This next phase of Partnership to Success covers more than a week’s worth of training, and is devoted to creating the sales page for your product.

Needless to say, the sales page is one of the most critical elements, and – for me, at least – was more difficult than creating the product itself.

John’s training, as always, was thorough and aimed entirely at the beginner. Indeed, three of the days are dedicated entirely to learning the intricacies of writing sales copy.

As John confirms, it is worthwhile taking a lot of time over producing your sales page. Not only should you continue to explore the full capabilities of the OptimizePress plugin (or whichever page builder you are using), but you need to experiment with different colours, layouts and words until you are entirely happy.

I have been spending four weeks creating my two sales pages (one for my front-end product, the other for my back-end). While the basic material is there, I am still not finished, as I now need to source bonus products to offer alongside my main products, in addition to testimonials (an important element of any sales page). So be prepared to take your time.

The only slight grumbles I have about the training is that John specifies the need for a proof element – in other words something that demonstrates either that the product does what it says it will do or that the vendor has, in the past, made a lot of money from doing whatever method the product teaches.

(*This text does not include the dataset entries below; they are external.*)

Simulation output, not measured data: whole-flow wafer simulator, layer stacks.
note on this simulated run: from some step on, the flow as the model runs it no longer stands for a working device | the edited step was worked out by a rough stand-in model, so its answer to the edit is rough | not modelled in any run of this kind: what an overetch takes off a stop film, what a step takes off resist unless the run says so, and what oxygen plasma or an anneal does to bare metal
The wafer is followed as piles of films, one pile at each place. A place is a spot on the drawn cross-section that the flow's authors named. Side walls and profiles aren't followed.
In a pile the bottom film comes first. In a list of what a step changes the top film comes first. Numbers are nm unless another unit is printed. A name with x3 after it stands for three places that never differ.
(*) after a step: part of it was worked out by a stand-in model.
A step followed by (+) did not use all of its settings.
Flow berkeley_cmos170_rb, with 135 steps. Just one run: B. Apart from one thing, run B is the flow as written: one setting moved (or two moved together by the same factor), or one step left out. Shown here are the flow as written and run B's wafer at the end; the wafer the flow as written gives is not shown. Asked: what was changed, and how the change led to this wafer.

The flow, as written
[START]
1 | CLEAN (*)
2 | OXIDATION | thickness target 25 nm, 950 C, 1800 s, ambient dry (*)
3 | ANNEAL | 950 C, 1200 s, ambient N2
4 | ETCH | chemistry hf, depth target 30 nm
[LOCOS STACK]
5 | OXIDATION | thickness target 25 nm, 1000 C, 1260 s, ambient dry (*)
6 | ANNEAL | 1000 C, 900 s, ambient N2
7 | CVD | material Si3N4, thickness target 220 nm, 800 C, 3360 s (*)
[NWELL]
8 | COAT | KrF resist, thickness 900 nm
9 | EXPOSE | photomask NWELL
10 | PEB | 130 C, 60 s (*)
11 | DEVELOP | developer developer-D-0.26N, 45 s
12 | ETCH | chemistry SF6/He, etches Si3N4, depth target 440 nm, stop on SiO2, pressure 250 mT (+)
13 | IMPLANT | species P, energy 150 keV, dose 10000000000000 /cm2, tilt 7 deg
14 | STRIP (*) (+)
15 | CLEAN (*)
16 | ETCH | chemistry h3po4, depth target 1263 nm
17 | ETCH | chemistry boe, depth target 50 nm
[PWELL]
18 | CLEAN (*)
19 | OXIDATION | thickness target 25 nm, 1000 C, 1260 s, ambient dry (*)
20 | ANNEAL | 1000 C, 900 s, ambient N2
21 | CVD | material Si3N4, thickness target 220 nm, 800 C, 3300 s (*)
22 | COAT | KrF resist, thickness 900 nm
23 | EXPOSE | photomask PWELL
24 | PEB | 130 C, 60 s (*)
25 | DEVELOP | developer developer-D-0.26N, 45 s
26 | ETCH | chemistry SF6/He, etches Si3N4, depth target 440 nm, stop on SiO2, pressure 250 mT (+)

In either case, this is an odd point at which to introduce this necessity in a course that is aimed at people with little to no sales history, no experience in building a customer list, and no experience in driving traffic to a website – i.e. no experience in anything that their product is likely to do.

Granted, offering a product with private label rights is one way to ameliorate this issue (and as a professional content creator, I am able to point to my work record as proof that I create high quality content). This, however, was suggested to me only through a support call.

Instead, I would have said that the need for a proof element should have been introduced more clearly in the course itself, right before product creation, so you know for sure that you must produce something that you will be able to back up with at least some kind of proof.

The other slight issue was the way in which the inclusion of elements such as legal pages (Terms of Use, Privacy Policy) was dealt with very quickly. Earlier in the course, a whole day was given over to ensuring that the blog you create (which, for me, is this one you are reading right now) is legally compliant. It seems odd to me to not devote the same attention to legal requirements for a sales page – especially for an element as critical as the earnings disclaimer. Instead, all we see is John copying and pasting links to previous versions of the pages he has created elsewhere.

Those points aside, however, it’s worth reiterating: take your time to do this properly, and seek opinions from both John, Randy and others in the Partnership to Success program to see if you can make improvements.

Remember that even though, to you, your page may look beautiful and brilliant, it may fail to resonate with your target audience.